With Tony Romo Turning 34, the Dallas Cowboys Should Draft a Young QB

John OwningCorrespondent IApril 22, 2014

San Jose State quarterback David Fales (10) throws a pass against Fresno State during the first half of an NCAA college football game on Friday, Nov. 29, 2013, in San Jose, Calif. (AP Photo/Tony Avelar)
Tony Avelar

Tony Romo isn't getting any younger; it's time for the Dallas Cowboys to groom his replacement. 

Romo is coming off of two back surgeries in the past year and that must be worrisome for the Cowboys. 105.3 The Fan's Mike Fisher has reported that the Cowboys are thinking about finding Romo's replacement:

In mid-March the Cowboys signed former Cleveland Brown Brandon Weeden to a two-year deal worth $1.23 million. While this move was seen to just be a low-risk investment, it has taken on new significance with the news of Kyle Orton no showing the first day for the offseason program. This has reignited the speculation that Orton may end up retiring.

The Dallas Morning News' David Moore believes this no-show raises a red flag:

Kyle Orton’s absence from the first day of the offseason workout program raises a red flag for the Cowboys. The workouts are voluntary. But sources said the backup quarterback did not inform club officials that he would fail to be at Valley Ranch with the rest of his teammates on Monday. The no-show takes on more weight given Orton’s apparent flirtation with retirement this off-season and raises the question of whether this is a negotiating ploy.

This would leave the Cowboys with two quarterbacks who are at least 30 years old. The Cowboys would be wise in investing in a quarterback through the draft.

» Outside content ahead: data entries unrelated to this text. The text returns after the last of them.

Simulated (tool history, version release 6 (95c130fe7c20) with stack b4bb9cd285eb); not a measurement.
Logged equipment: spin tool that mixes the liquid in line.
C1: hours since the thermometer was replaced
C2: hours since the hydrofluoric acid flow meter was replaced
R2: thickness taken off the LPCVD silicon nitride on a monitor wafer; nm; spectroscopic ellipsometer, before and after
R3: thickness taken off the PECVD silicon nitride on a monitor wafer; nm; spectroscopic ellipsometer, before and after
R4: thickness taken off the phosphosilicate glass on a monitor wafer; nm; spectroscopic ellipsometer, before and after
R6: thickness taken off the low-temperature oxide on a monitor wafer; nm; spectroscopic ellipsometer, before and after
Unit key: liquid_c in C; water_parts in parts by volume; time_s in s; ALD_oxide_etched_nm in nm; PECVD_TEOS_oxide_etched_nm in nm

The first benefit of drafting a quarterback this year is that the new quarterback wouldn't have to play right away. The quarterback would have the benefit of sitting back and learning from Romo and possibly Weeden. This would allow head coach Jason Garrett and quarterbacks coach Wade Wilson to be able to mold the young quarterback and make sure he develops into the type of signal-caller who can thrive in the Cowboys system. 

The most obvious instance of this happening is when the Green Bay Packers drafted Aaron Rodgers and allowed him to sit and learn behind Brett Favre for three seasons. 

The next benefit to drafting a quarterback is that the Cowboys would get a player at a premium position that is very cheap. Because of the new rookie wage scale, the investment in drafting a quarterback is not very high. For example, the Jacksonville Jaguars drafted Blaine Gabbert with the No. 10 overall pick in the 2011 draft. They just recently traded him to the San Francisco 49ers and carry only $3.8 million in dead money. This is a very modest cap charge in relation to how much dead money the Jaguars would have had if there was no rookie wage scale. 

This is a way to "beat the system" in regards to the salary cap. USA Today's Steven Ortiz reported that on average quarterbacks take up 7.5 percent of a team's salary cap. However in 2013, Russell Wilson of the Super Bowl champion Seattle Seahawks accounted for less then one percent of the teams total salary cap. This means they were able to spend 6.5 percent more salary-cap dollars on other positions on the team. 

Historically it is very difficult for a team to win the Super Bowl when a quarterback takes up more then ten percent of a team's salary cap. Ortiz reported that only four teams have won the Super Bowl while doing this since the salary cap was instated in 1994. This is because these teams have less money to pay players at other positions and that leads to major holes on a team that typically get exploited.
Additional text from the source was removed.